One of Anthony Geraci's first initiatives when he took over as head of the child nutrition program for the Baltimore City Public Schools was to change the breakfast program. While he had to wait a year for existing contracts to expire in the lunch program, the breakfast program deal was up for renewal.
“I zeroed in on that,” he says. “I worked with an industry partner to create little breakfast boxes with the lowest sugar content cereal I could find on the market, 100% juice and a whole grain snack.”
For extra kid appeal, about one in 20 of the packages also contains prizes, a “Happy Meal idea” Geraci says he took from McDonald's. Prizes include MP3 players and tickets to local sporting events, thanks to partnerships Geraci struck with the town's popular professional sports teams, the Baltimore Ravens of the NFL and Major League Baseball's Baltimore Orioles.

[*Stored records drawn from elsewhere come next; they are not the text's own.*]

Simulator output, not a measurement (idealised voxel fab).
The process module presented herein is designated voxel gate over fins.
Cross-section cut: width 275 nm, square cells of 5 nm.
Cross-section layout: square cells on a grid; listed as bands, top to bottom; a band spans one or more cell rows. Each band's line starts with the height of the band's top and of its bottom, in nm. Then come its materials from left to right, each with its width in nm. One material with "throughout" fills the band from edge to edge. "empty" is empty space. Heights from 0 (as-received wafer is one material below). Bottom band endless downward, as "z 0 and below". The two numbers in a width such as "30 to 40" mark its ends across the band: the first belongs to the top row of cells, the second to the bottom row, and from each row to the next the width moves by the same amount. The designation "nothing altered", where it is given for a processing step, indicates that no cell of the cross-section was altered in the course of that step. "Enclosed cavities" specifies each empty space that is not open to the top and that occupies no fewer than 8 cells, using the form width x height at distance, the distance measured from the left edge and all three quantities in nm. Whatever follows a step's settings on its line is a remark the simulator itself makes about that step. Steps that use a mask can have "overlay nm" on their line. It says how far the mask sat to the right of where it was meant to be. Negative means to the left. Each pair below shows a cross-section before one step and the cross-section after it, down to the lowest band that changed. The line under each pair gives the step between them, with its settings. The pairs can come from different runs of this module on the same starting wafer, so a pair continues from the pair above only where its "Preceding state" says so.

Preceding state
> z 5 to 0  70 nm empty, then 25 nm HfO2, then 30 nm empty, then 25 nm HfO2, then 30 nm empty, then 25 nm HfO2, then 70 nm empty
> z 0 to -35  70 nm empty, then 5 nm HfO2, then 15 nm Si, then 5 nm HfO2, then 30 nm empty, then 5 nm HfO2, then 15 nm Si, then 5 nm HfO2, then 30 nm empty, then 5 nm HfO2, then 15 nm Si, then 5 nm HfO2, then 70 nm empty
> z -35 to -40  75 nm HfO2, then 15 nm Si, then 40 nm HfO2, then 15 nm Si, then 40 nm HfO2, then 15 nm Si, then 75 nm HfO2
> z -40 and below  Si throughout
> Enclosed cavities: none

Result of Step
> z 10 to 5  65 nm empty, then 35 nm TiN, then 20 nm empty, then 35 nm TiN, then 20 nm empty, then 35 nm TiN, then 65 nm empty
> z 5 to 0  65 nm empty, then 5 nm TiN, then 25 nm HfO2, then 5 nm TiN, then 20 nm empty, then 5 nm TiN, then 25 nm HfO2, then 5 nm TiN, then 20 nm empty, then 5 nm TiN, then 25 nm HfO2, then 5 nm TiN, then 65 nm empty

“I partnered with the Ravens and Orioles because I wanted the kids to have different role models,” he says. “For one thing, there's the connection between nutrition and athletic performance. Also, these great athletes on these teams didn't become great athletes by accident. They worked at it. These are readily accessible heroes I can bring to my kids.”
The result was the Breakfast With the Birds program, which brings several Ravens or Orioles once a month to the school with the highest breakfast participation the previous month to have breakfast with the kids.
“It gave the teams an opportunity to connect with their fans and gave the kids an opportunity to meet their heroes,” says Geraci. “And it gave us all an opportunity to have a conversation about nutrition and starting the day off right with a good breakfast.”
The lesson must have sunk in. Breakfast participation shot up in the first two months of the program last fall from about 7,500 a day to 40,000.